RikkiGibson commented 3 years ago

This proposal was written with the intent to sidestep the concept of refs to refs. Even if we added the ability to pass ref arguments to type parameters in general we still might sidestep this concept.

That said I would be interested to hear any arguments in favor of refs to refs and to hear more about your use case.

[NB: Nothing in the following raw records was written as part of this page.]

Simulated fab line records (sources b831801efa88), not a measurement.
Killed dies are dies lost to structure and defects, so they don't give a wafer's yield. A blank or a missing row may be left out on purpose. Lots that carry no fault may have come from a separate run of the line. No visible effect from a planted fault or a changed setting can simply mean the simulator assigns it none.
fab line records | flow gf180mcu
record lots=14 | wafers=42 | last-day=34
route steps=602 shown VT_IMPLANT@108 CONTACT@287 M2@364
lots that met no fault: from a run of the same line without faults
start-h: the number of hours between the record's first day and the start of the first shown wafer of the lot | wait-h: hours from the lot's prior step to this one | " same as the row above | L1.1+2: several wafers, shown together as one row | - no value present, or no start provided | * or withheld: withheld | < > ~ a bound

Sergio0694 commented 2 years ago

For instance, consider these two APIs we've added to the CollectionsMarshal type in .NET 6 (issue):

public static class CollectionsMarshal
{
    /// <summary>
    ///  Gets a reference to the value associated with the specified key, or returns Unsafe.NullRef<TValue>
    /// </summary>
    public static ref TValue TryGetValueRef<TKey, TValue>(Dictionary<TKey, TValue> dictionary, TKey key, out bool exists);

    /// <summary>
    ///  Gets a reference to the value associated with the specified key, or inserts it with value default(TValue).
    /// </summary>
    public static ref TValue GetValueRefOrAddDefault<TKey, TValue>(Dictionary<TKey, TValue> dictionary, TKey key, out bool exists);
}

They were unable to follow the proper TryFoo pattern in C# and instead settle for this arguably extremely clunky signature due to the inability to return a ref to a ref. Ideally you could write equivalent APIs but with a more intuitive signature, ie:

public static bool TryGetValueRef<TKey, TValue>(Dictionary<TKey, TValue> dictionary, TKey key, out ref TValue value);

public static bool GetValueRefOrAddDefault<TKey, TValue>(Dictionary<TKey, TValue> dictionary, TKey key, out ref TValue value);

Which would allow you to use them with the familiar and idiomatic try-something pattern:

if (CollectionsMarshal.TryGetValueRef(map, out ref value))
{
    // Do something with the value ref
}

Now, this is just an example, but I can see something like this being generally useful as another option for people writing more lowlevel APIs. It's not unlike having methods taking T** (which is relatively common in lowlevel APIs), with the extra flexibility here that you could also use this on non-pinned target locations. This is arguably niche and might not be worth a separate proposal, but if this is something that could just "come naturally" from a general extension to type arguments in general without too much specific work, it would certainly be nice to have in some scenarios 😊

(joking for a second, I'll also say that of course given that resources are limited, if the decision was made to extend generics in general and I could choose, I'd take being able to use pointers and ref structs in generics over this any day, because right now those limitations are an absolute chore to work around and generally much, much more impactful than this for devs 😄)